Yes, you hear it right. The Chinese IT giant Baidu is offering a promotion that gives 2 terabytes of free cloud storage to its users for life if they download its mobile app and log in from a mobile device. This is almost too good to be true. The same size of cloud storage would cost $1,200 a year with Google, and a 500 GB cloud storage service from Dropbox costs $499 a year.
Besides its size, Baidu’s cloud drive offers features that will make downloading, streaming and sharing content extremely easy. The user can download content directly from a link or via torrent file link. They can also share content seamlessly between accounts, on the web via links, and across various Chinese social platforms.
One of the advantage of such affordable storage and sharing capacity is that it can support semi-public information and content sharing among users, in a truly “social” manner as opposed to broadcasting, and in large bulks as well. And this, to Chinese netizens, is quite significant if not groundbreaking.
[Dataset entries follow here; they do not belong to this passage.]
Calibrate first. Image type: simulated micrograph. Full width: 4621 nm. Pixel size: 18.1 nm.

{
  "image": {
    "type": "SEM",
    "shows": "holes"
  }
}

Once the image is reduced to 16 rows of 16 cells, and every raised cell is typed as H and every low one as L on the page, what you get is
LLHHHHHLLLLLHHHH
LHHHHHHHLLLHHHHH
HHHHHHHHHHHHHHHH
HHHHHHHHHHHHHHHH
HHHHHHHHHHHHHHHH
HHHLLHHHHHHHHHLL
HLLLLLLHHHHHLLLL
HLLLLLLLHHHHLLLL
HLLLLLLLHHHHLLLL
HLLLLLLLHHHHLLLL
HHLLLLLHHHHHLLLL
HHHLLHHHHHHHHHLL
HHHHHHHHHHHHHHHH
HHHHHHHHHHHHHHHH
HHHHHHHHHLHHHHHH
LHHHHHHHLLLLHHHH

Compared to US internet users, Chinese netizens seem to prefer small-community based, semi-public communication to completely open and public communication. An example of this is the localization of microblogging sites in China. Compared to Twitter’s open platform, for instance, China’s Sina Weibo is designed in such ways so that it allows users to have more control over the perimeter of the reception of the information they share on the platform (for details, see my dissertation “The shapes of cultures“). These changes, however, have somewhat rendered Weibo a kind of mutant where Twitter’s open and fast information dissemination and chat applications’ ability to support specified audience for closed communication are both lost. The fast rise of Tencent’s WeChat, an application based on chat application incorporating functions for group chat and semi-public broadcast (via its “public handles” for instance), is evident of Chinese netizens’ preference to somewhat private small community sharing. (There’s a multitude of reasons for such a preference that I will not be able to expound in detail here. Historically, China being a family-centered, politically and culturally centralized society, public discourse has always been discouraged since it entails great risk, socially and politically, and uncertainty to individuals. Secrecy, thus, has been a characteristic in all kinds of communication. The Communist Party really only continued such a tradition, although at times it has exacerbated its control over public discourse. In this sense, fear is a big factor that makes netizens to desire a sense of control over who can access their speech.)
With China’s increasingly harsh crackdown on “illegal” content online, Baidu’s cloud drive can become a channel for relatively safe content sharing, including large file sharing such as movies and videos, among smaller groups of users. Its P2P feature can step up once websites that distribute “illegal” content, such as foreign movies and TV shows, are close down by the government. That, however, depends on whether Baidu can protect users’ privacy from the government, which, with the lesson we learned from the NSA in the US, is probably an unreasonable expectation. On the other hand, such surveillance at least will allow Baidu to continue to provide this service. As a user myself, although it probably means that I’ll have to self-censor when I upload and share content on Baidu’s cloud drive, I still hope the life-long offer will last as Baidu promises.